One thing that stood out to me was that my part in the episode was not mentioned, and while I felt a certain slight at that, the more important thing was that the last tenuous connection with the twins in my mind was broken. They were forgotten by me until I began writing about them.
The Jews in Tisbury Elementary School in the 1960’s were few and far between, as were the Jews of Martha’s Vineyard. In my class there was one Jew, in the class below there was one, and in the class above there were two. There were several classes without Jews at all. In the Oak Bluffs and Edgartown schools, and the up-island schools, there were no Jews that I remember when all the students of the Vineyard elementary schools reached the single island high school. In the high school there was one Jewish teacher. In Tisbury, there was an administrator, the secretary of the principal, who wore her Jewishness with pride. So much so, that she ensured that during the annual Christmas concerts when the school children would sing carols, a Hanukkah tune or two would be included so that the four or five Jewish children would not feel left out. This was remarkable not only because a significant part of the concert was given over to the needs of one percent of the student body, but more so because we all enjoyed singing those songs, and our parents enjoyed listening to them. This was before the upheavals of the late sixties. It was a time when the families of Tisbury Elementary School were comfortable enough in their Christianity to welcome Jews without feeling threatened. Those Hanukkah songs were crowd pleasers and always drew great applause. The Jewish children were warmly accepted by the community and grew up without outward signs of antisemitic animosity. To find antisemitism on the island one had to travel sweetened paths to reach a purveyor of the ancient hatred. My sweetened path led to a football field. To be exact, the sports field of Veteran’s Memorial Park. The first step began in of all places at Grace Episcopal Church.

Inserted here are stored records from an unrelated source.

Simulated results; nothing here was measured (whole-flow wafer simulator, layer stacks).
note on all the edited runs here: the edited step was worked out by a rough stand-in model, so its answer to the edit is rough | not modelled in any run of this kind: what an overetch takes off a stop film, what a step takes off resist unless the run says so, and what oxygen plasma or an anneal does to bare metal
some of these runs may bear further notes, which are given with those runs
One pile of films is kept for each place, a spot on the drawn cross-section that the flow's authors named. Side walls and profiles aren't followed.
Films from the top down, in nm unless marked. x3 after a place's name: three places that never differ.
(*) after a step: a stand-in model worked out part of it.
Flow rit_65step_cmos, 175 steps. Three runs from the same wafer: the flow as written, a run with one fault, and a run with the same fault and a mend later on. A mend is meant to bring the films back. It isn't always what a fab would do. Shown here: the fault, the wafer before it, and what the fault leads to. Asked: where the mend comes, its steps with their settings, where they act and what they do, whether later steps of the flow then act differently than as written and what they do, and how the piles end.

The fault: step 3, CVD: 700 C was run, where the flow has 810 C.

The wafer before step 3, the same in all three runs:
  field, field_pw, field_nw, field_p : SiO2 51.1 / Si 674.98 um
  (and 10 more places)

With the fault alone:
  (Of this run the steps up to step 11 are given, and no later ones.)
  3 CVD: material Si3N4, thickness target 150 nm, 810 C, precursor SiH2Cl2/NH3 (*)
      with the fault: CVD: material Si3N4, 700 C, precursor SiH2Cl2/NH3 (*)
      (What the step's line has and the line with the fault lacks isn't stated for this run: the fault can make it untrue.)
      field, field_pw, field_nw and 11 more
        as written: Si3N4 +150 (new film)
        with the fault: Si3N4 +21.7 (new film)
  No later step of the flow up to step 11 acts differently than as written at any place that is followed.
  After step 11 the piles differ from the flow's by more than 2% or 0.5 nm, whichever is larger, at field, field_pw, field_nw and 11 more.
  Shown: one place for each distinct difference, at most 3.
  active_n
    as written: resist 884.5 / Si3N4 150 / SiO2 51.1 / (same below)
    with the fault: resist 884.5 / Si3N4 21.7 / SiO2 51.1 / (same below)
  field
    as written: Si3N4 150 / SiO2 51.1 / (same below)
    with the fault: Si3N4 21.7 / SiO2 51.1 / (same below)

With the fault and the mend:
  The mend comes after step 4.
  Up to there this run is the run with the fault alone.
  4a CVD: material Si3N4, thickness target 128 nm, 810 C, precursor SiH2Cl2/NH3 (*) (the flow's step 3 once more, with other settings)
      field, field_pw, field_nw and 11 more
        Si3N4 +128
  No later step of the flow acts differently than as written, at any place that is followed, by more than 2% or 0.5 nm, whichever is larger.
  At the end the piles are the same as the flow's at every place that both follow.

We were surprised before returning to school for seventh grade when we learned that there would be flag football, and that they were trying to organize a team in Oak Bluffs Elementary School so that we would have someone to play against. This was the first attempt on the island to have organized football before high school. The problem was that Vineyard Haven boys were less athletic and overall softer than the Oak Bluffs boys. We loved football and had our dreams of glory, but we lacked the charismatic breakout players that we thought it took to win games. With few exceptions, we were chubby and slow.
What we did have was a willingness to be coached. We were good boys. We knew how to listen and do what we were told. The fact that a grownup would be willing to take from his own free time to coach us seemed to be a Christ-like sacrifice. We knew that we would be coached by Mr. Glodis, our Junior High science teacher, who had played college football. For us, growing up on far-off Martha’s Vineyard, that was closer to sports royalty than we felt we had a right to be. During the last days of summer, we played in our yards and makeshift fields, wanting to “get in shape” so to be found worthy of being coached. We knew that our attempts at self-coaching were inadequate, but we were willing to go to great lengths to avoid embarrassing ourselves in front of Mr. Glodis. We were open to suggestions.
The suggestion came in the form of an elderly gentleman at our church. He found us milling around together after the main service on a Sunday.
“I heard you boys like football,” he said.
We looked at him, surprised.
“Yes sir, we sure do. Did you play?”
“You could say that. Of course, in my day it was different. All we wore was a piece of leather to protect our heads. None of these girly shoulder pads and such. Back then men were men.”
He had us hooked. All that was left was to slowly reel us in.
“You boys play real football?”
We looked at each other. What was “real” football?
“We try,” someone answered.
“You try,” he repeated to himself, looking away from us as if to search for better specimens. He turned his attention back to us and said in admonishment:
“Sissies try. Real men do.”
Real men. Real football. We wanted that. Then it was agreed that he would coach us, under two conditions:
Those of us who belonged to his church (Grace Episcopal Church) would attend the 8 am service on Sunday. This was not a minor demand. Until then, we had to be shaken awake by a parent to barely make the main Sunday service at 10 am. We liked the idea though, because the 8 am service was quick and to the point. We were outside by 830 am and had the whole day before us.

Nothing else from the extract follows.